In fact, few and far between were the ones who thought for themselves and asked interesting, compelling questions. Most regurgitated whatever a source, producer or press release told them without a second thought.
Sad. So sad.
By Tere, at 11:00 AM
The smells of sweat, butt, and overpriced cologne and perfume are pervasive.....I'm nauseous just from the words...glad I was not there!!!
By Claudia , at 11:27 AM
So a blue-hair from my hood was kickin' it? Go granny, go granny...
Have a great weekend!
By Christina_the_wench, at 11:54 AM
Oh oh! I have a "Miami moment"! I was at (in?) South Beach for the Miami Art Basel art thingy (my command of English is daunting, I know) and I was shopping on Lincoln Road with all the beautiful people. I think I probably looked like a little Asian midget. Anyhow, this gorgeous Amazonian girl came up to me and asked me if her little dog looked good in this bag and if the bag looked good with her hair.
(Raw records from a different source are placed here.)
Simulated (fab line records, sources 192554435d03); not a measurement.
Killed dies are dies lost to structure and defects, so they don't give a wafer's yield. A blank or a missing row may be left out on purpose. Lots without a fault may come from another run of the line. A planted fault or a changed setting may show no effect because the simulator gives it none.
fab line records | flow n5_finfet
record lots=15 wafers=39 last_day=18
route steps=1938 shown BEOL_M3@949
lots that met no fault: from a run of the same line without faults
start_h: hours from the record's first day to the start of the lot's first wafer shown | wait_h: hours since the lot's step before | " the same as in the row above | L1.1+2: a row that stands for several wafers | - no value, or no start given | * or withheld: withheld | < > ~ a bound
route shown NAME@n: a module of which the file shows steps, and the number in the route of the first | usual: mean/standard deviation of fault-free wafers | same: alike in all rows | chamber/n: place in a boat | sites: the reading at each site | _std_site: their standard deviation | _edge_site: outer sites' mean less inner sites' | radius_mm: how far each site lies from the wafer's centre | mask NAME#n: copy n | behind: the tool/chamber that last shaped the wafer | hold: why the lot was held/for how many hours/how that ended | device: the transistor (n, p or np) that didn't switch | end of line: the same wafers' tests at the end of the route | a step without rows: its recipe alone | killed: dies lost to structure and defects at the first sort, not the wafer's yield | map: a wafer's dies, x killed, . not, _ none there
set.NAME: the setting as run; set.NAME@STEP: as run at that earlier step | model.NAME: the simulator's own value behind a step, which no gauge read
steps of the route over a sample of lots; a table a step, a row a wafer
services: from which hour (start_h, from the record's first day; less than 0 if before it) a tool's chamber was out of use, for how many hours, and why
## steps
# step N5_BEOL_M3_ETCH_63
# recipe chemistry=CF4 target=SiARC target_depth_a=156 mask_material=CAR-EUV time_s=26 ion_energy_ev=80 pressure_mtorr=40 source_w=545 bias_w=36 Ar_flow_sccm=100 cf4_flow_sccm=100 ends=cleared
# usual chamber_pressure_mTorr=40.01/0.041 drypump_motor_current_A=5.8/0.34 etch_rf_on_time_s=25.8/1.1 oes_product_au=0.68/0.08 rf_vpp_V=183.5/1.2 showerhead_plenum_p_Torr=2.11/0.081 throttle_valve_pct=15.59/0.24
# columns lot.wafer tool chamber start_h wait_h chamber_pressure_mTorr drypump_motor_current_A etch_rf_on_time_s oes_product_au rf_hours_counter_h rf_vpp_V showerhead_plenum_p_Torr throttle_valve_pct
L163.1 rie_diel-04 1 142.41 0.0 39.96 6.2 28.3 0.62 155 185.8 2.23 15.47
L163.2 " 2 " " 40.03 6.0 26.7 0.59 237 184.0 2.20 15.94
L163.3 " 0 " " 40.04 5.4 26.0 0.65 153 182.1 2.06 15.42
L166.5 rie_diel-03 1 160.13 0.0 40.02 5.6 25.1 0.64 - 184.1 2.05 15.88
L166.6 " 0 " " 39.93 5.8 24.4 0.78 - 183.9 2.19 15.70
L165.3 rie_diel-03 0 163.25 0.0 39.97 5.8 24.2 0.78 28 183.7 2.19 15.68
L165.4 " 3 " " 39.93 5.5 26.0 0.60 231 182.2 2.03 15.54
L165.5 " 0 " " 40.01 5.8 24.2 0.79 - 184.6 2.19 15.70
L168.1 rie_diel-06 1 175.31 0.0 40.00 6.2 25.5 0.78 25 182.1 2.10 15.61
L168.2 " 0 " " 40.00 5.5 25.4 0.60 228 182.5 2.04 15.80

I swear I am not making that up.
By Lee, at 1:03 PM
You are so much cooler than I am.
By mist1, at 1:24 PM
so...why are you so jameselicious?
Sorry. had to. :-)
By Anonymous, at 2:53 PM
The problem with print media is that it's the modern equivalent of the buggy whip--but a few of us still drive buggies. The bedazzlement of lights and cameras draws egomaniacs like moths to a fire--too close and you will be burned to a crisp, but you will go out in a blaze of glory.
Your problem sounds like your news organization didn't stress to the event organizers the alarming frequency with which you can rehash the same snub story. Morning edition, special nighttime edition and updates on your internet site and I'm sure McClatchy owns rights in a couple of television or radio outlets which can make a stink about their sister news organization getting the cold shoulder.
However, this would only be possible if your news conglomerate master is principled about the issue of equal time for equal media. Rupert Murdoch's organization is only concerned with the the volume and not accuracy of its publicly projected dribble. Am I wrong to assume that the McClatchy family is similarly cynical?
By Anonymous, at 3:19 PM
Legend gets some great points for his gracious response. I love seeing the uncommon glimpses of goodness from people.
And I'm still chuckling over the Jamesalicious Backhand. You should trademark that you know.
btw, how'd you do with the workouts this week?
By The Dummy, at 5:13 PM
I would have given a freakin' LIMB and a shoe collection to have been at the Prince press conference. None of that b.s. Q&A for HIM!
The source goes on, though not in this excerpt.